To be fair, the Pinephone store very clearly states that this is a beta device intended for experience linux developers/early adopters only. It’s not meant to be a daily driver yet.
It's not Beta. At the time I purchased it, it wasn't even Alpha. Beta, as a game developer, implies to me that there's a few outstanding show-stoppers but on the whole the product is safe to show to eager end-consumers who are willing to tolerate some rough edges. The PinePhone isn't even that, yet; I couldn't conscientiously hand it to a non-techy and ask them for feedback because I'm not even sure it would reliably respond to their touch input, let alone do anything else.
Well, I don't disagree with that, my point was just that you're arguing semantics regarding the word beta, because their marketing is very clear about what it is (and I'd also argue that beta for hardware is a different standard than for games, but I guess now I'm arguing semantics)
Do you think even a developer will want to use something that falls apart in their hands like wet sawdust as a daily driver? As a developer, hell no. I'll give Linux phones a couple more years before I try that.
Yes, but if it's to address the needs of a real user and not a spherical user in a vacuum, the phone has to be able to handle some rudimentary functionality in the meantime so developers can dogfood what they made. Few developers will carry two phones all the time.
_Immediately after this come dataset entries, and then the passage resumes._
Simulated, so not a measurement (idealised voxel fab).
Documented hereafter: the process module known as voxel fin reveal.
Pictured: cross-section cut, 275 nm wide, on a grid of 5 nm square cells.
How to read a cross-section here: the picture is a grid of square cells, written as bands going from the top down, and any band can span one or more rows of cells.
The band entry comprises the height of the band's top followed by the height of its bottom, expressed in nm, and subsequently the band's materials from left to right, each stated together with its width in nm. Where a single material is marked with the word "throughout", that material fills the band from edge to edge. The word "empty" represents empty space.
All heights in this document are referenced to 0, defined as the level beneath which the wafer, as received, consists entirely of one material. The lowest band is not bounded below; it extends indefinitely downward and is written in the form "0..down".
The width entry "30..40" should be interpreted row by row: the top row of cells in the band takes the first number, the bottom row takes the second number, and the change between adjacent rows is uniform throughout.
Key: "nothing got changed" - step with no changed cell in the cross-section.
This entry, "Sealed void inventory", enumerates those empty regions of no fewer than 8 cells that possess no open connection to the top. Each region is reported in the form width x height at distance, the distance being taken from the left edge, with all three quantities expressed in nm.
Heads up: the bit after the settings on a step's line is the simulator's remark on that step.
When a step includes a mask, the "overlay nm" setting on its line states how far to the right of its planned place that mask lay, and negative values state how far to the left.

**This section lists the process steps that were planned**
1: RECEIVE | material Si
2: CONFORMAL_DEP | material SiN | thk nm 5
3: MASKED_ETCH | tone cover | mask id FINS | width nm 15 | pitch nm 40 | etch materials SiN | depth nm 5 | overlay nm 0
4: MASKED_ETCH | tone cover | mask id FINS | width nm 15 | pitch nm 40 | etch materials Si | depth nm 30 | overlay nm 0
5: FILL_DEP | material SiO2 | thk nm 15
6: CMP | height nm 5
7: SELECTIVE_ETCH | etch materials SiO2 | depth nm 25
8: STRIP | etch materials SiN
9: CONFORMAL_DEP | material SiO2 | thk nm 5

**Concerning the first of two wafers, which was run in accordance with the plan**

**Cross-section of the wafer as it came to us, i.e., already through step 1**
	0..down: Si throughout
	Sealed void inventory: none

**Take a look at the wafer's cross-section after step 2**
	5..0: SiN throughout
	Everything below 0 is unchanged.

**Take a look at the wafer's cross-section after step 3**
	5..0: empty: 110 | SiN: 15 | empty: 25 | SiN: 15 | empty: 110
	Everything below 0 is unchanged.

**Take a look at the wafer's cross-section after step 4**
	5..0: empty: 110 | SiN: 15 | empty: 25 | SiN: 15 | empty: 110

> Beta, as a game developer, implies to me that there's a few outstanding show-stoppers but on the whole the product is safe to show to eager end-consumers who are willing to tolerate some rough edges.
I don't know what games you have worked on but as a user that description seems to match what is called "final patch" by the games industry.
Considering that video games are usually released unfinished; if you're saying it doesn't even meet the dismal quality standards of video game development, wrt Beta quality, then I agree with you.